Let's face it, Brooklyn wasn't competing for a playoff spot even if Jack stayed healthy the entire season, but losing Jack put the Nets in a spot where they turned from a mediocre team to an atrocious team.

At the time of his injury, Jack led the 10-23 Nets in assists with 7.3 per game and he was third on the team in scoring at 12.8 points per game. The Nets only managed to get 11 more wins on the season without their leader Jack on the floor.

Jack isn't a prototypical starting point guard, but he was thrown into the job and did his best until having his season was cut short. Jack is best known for coach-like leadership skills and ability to produce coming off of the bench.

Jack is respected in the Nets locker room and loved by his teammates, but the odds of Jack being in a Nets uniform next season are slim to none.

The Nets have a team option that they can exercise or they can let Jack go and pay him the guaranteed money on his contract. This decision seems a no-brainer. If the Nets exercise their team option on Jack, they will owe him $6.3 million and if they decide to let him go, all they have to pay him is $500,000 and wish him well.

The decision on the team option might have been debatable if Jack had stayed healthy, but Jack is 32 years old coming off a major knee injury, his first  in the NBA. So the decision will likely be a relatively easy one. The Nets have until June 30th to decide on their team option.  The Nets point guard situation remains a question mark, but it seems almost 100 percent certain that Jack won't be back with the Nets.

Jack will certainly be missed. He's one of the good guys around the NBA.  He always gets votes for the player most likely to coach after he unties his sneakers for the last time.

Even John Schuhmann of NBA.com, his biggest critic in the media, wrote this about him when Deron Williams was bought out.

"Jack isn’t on Williams’ level as a point guard, but Williams isn’t on Jack’s level as a leader," wrote Schuhmann.

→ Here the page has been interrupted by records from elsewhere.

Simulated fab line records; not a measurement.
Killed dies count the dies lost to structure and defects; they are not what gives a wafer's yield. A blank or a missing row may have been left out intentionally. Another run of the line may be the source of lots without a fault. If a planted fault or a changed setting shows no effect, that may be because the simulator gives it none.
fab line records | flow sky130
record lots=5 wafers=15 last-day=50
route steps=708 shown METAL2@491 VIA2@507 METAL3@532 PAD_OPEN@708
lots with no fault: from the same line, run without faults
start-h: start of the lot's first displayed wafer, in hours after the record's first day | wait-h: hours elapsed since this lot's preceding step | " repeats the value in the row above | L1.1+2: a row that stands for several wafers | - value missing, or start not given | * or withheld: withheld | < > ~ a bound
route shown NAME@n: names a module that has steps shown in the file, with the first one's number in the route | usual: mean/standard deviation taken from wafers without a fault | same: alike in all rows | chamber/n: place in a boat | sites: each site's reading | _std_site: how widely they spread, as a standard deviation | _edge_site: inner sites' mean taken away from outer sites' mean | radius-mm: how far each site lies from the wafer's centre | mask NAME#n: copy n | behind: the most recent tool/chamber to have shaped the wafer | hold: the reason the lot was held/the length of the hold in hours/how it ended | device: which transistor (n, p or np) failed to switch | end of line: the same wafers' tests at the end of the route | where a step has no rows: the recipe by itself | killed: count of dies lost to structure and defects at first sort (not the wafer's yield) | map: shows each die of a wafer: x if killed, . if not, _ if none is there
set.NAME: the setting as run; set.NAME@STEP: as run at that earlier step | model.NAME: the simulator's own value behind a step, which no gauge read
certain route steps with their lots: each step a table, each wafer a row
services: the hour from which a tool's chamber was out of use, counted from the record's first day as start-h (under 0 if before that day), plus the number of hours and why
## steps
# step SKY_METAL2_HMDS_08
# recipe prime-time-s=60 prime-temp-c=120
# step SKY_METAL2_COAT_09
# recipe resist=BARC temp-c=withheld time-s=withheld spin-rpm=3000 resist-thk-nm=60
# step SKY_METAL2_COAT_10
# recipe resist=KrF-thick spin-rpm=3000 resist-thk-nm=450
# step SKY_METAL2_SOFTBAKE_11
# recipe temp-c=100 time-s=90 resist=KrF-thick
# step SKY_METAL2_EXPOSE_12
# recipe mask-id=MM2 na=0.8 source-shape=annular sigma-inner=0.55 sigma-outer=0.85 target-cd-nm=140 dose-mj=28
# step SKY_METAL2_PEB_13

Jack's leadership has not only had a positive impact in the Nets locker room, but reigning league MVP and NBA champion Stephen Curry called his former teammate Jack the best leader he's ever played with.

At his MVP acceptance speech last year, Curry was asked which leader he learned the most from, Curry stated, "Jarrett Jack had a big influence on me here[in Golden State]."

It won't be long before Jack will get a seat on someone's bench.  Wouldn't be the worst thing if that bench was in Brooklyn.